8 Do’s And Don’ts To Be Unforgettable To Him On First Date

by George Frewat

Do you dread going on first dates? You’re not alone. It’s a common issue, and so many women have a tough time connecting with men on first dates or turning those first dates into second and third dates.

I know the frustration. Let’s talk about some do’s and don’ts to be unforgettable on a first date with a guy.

This is a common pain point for many women. If you’ve been dating for any length of time, as well as I do, dates fall into two basic categories. You have unforgettable dates.

What do those feel like? It’s where the chemistry is just palpable between you and the person you’re out with. You feel that connection. You feel understood by him.

Everything flows so easily. You just really feel it, not just in your head, but in your heart and body. There’s that electricity between you.

The experience leaves a lasting impression on you, often leading to many more dates and, potentially, a relationship. Then you have other dates where you don’t really remember how they went or what happened to them because they were so forgettable.

We want to avoid falling into that category, especially when we’re going out with guys we like and want to make a great impression on.

In the post, we’re going to talk about eight do’s and don’ts that will help you be unforgettable as a man for all the right reasons.

If you follow these eight do’s and don’ts, you’ll be someone challenging him to get out of his mind and whom he wants to and craves to spend more time with.

1. Do demonstrate your respect and that you are open to him on the first date

The first to do is to demonstrate that you respect and are open to connecting with him in how you show up on the date.

Remember, one of the masculine’s greatest desires is to be respected by the feminine for what he’s doing, and nowhere is that more readily available and apparent than on dates. Some great ways to do this are to be on time or even a little early.

That’s a great way to show that you respect him, and of course, you will also expect that same courtesy from him.

Secondly, wear clothes, makeup, and accessories accentuating your beauty.

A man wants to see that you respect him by the way you show up, take care of your appearance by demonstrating your body and what you look good in, and that you’re showing up that way to him.

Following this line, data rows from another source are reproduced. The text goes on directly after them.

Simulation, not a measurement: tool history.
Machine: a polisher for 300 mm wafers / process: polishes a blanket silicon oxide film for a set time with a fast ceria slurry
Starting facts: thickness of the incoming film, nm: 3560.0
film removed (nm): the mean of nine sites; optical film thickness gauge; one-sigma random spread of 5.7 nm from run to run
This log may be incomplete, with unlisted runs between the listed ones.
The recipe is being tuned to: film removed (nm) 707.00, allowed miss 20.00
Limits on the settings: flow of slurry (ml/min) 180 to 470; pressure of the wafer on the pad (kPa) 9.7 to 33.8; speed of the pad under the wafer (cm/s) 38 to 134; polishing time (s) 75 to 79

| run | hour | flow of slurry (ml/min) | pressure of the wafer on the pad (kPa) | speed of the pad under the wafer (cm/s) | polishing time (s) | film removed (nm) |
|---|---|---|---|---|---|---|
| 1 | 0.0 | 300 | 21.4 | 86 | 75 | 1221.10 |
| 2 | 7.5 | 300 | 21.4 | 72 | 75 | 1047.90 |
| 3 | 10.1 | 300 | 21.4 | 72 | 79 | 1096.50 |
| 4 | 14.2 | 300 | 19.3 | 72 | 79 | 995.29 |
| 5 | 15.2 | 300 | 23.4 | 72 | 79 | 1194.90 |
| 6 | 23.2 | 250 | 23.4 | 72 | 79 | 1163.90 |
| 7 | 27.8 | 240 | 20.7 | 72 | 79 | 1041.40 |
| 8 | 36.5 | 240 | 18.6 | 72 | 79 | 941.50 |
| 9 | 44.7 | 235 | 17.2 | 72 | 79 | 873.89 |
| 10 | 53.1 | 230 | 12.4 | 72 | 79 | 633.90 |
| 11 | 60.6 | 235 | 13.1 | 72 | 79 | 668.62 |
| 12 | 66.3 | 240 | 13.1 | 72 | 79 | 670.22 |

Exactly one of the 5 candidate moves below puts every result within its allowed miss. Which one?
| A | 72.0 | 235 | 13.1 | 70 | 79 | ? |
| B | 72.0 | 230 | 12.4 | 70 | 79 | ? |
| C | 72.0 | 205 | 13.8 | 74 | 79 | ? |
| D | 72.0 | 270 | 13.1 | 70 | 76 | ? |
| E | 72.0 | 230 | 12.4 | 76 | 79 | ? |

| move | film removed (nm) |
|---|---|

It will elevate your value in his eyes and help you become more attractive to him. You want to demonstrate to him non-verbally that you are open to getting to know him on this date.

Smiling and making eye contact is very important with your body language. Don’t cross your arms or have your body angled away from him. Be open to him when you meet him and when you’re sitting with him.

He’s going to feel that at the subconscious level, you’re somebody who’s here, your worth, you’re grounded in it, and you’re open to seeing and experiencing him on this date.

2. Don’t show up with your walls up

Now a big don’t. Refrain from showing up with your walls up and your guns out.

What I mean by that is don’t show up distrusting this experience and expecting it to go badly. This can be challenging, especially if you’ve had a series of difficult dates and you’re online dating.

You don’t know what to expect from these guys, but here’s a crucial point: expectations and beliefs create our reality and results.

It’s imperative for you to go into every day open to the possibility that this guy is going to be great and that you’re going to have a wonderful time. If you show up to the date guarded, shut down, and distrustful, that is a fast way to become a forgettable date for a man.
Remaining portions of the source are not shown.